The Official Opposition NDP laid out its hopes for next week's federal budget, calling for tax credits to boost hiring and home renovations, limits on ATM fees and an approach that puts economic growth ahead of balanced books.

The governing Conservatives have a majority in Parliament, meaning they will not need the support of any opposition MPs in order to pass Tuesday's 2014 budget into law. Nonetheless, the NDP held a news conference Wednesday morning to stake out its priorities.

NDP finance critic Peggy Nash repeated her party's call for Ottawa to bring back the ecoENERGY Retrofit program, which was a popular program that ran from 2007 until 2012. With an estimated price tag of between $250-million and $300-million in lost tax revenue, it is the most expensive of the NDP's requests. The program provided tax credits worth up to $5,000 toward home renovations that increased energy efficiency. Conservatives have acknowledged that ending the program was a difficult decision given its popularity.

Finance Minister Jim Flaherty has signalled that the focus of the 2014 budget will be to follow through with planned restraint measures and avoid major new spending in order to balance the books by the 2015-16 fiscal year.

The NDP argues this approach amounts to a "do nothing" budget that places a political target for erasing the deficit in time for the 2015 election ahead of measures to promote economic growth and jobs.

"If you rush too quickly to balance the books through austerity measures, you risk slowing the economy, maintaining or increasing higher unemployment and you delay in fact a return to the normal growth cycle of the economy," said Ms. Nash. "We believe that the government's not taking a balanced approach right now."

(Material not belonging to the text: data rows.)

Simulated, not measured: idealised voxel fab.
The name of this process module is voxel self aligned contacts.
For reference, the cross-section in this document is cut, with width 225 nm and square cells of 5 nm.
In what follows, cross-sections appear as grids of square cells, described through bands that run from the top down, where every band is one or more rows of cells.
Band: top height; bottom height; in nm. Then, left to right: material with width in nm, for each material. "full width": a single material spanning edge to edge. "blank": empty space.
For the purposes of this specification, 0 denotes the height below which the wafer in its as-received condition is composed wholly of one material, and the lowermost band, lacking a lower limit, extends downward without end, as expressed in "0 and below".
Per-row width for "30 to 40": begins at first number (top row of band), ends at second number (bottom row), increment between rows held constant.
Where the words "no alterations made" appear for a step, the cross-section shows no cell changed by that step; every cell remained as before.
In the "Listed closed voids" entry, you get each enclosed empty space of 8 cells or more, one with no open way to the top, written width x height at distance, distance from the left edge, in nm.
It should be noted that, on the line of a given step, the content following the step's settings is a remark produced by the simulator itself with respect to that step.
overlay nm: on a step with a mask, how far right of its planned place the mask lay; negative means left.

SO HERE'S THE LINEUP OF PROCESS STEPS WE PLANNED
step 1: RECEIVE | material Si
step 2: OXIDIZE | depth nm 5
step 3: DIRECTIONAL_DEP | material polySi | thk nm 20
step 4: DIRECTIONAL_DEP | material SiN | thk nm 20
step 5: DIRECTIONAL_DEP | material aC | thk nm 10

Natural Resources Minister Joe Oliver said in a statement that the NDP's support of the home retrofit program was "strange" given that the NDP voted against the budgets that approved the program.

"The ecoENERGY Homes program successfully created jobs across this country and helped Canadians make their homes more energy efficient," he said in a statement, adding that Ottawa spent almost $1-billion on the program and that it was used by over 6 million homeowners.

His office would not comment on why the program came to an end or whether Ottawa is looking at reviving the incentive.